This Is What Could Close The Achievement Gap Among Young Kids, Study Says

This Is What Could Close The Achievement Gap Among Young Kids

Just a few years of high-quality early childhood education could close the academic achievement gap between low-income and affluent students, a new study suggests.

The study, conducted by two university professors, analyzed previous data from a now-defunct program that offered free preschool to students from different social backgrounds.

Using this data, the researchers found that after providing low-income children with quality preschool early in life, the kids had the same IQs as their wealthier peers by age 3. This stands in contrast to the IQ gap that typically exists between affluent and low-income students at that age.

The study also showed that quality early education has long-lasting effects on low-income students. For example, although students analyzed in the study were not offered preschool past the age of 3, by age 5 and 8, they still had IQs that were more similar to their wealthier peers than is typical.

At the same time, while the IQs of low-income students in the study appear to have been hugely impacted by preschool attendance, the IQs of more affluent students in the study remained standard for their social class.

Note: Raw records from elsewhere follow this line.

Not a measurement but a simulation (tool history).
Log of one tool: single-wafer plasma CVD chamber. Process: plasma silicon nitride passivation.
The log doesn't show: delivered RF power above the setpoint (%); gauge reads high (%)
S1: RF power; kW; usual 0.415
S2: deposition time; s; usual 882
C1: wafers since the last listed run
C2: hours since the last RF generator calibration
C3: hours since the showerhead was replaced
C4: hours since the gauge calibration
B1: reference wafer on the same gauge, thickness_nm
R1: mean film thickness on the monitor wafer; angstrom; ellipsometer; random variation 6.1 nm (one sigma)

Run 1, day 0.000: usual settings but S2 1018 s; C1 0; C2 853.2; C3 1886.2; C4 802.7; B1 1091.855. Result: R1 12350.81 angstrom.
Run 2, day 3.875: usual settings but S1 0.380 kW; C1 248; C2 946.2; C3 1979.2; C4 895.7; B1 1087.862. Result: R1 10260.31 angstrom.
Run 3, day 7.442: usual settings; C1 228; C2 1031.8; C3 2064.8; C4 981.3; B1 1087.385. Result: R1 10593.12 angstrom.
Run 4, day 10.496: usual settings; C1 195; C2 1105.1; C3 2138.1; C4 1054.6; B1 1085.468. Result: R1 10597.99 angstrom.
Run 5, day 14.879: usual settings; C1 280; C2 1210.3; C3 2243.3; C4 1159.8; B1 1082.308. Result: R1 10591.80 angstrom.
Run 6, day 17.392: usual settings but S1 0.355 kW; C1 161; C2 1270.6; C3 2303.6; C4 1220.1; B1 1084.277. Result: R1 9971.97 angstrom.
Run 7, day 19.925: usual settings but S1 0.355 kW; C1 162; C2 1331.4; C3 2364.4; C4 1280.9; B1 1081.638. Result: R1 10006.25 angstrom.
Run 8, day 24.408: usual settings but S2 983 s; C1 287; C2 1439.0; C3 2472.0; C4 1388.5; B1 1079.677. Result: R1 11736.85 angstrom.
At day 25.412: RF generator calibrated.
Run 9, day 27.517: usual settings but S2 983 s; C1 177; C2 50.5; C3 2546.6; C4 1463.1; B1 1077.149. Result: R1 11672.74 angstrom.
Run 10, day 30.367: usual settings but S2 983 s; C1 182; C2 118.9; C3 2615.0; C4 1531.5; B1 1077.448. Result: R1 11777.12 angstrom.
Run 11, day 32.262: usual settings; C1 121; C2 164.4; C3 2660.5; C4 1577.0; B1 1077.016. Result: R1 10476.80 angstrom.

Study co-author and University of Minnesota professor Aaron Sojourner told The Huffington Post that this is likely because affluent students not analyzed in the study were also attending high-quality preschool, unlike the peers of low-income students in the study.

“The big, main finding is that this program had very large persistent effects on kids from lower income families,” Sojourner explained over the phone. “The program ends at age 3. After age 3, all the families are sort of on their own, but even at age 8 there’s big effects on low-income kids.”

The study concludes that if all low-income children were offered free, high-quality preschool, it “could make a large, persistent positive impacts on low-income children’s cognitive skill and academic achievement and reduce, if not eliminate, the early skills gap between America’s children from low and higher-income families.”

While the study shows that preschool has undeniably positive effects on low-income children, in 2012, fewer than half of America’s 3- and 4-year-olds were enrolled in an early education program. At the same time, many states are continually investing less in public pre-kindergarten programs.

In November, several legislators sponsored new bills that would increase access to preschool across the country. However, these bills are unlikely to go anywhere without the support of Congressional Republicans.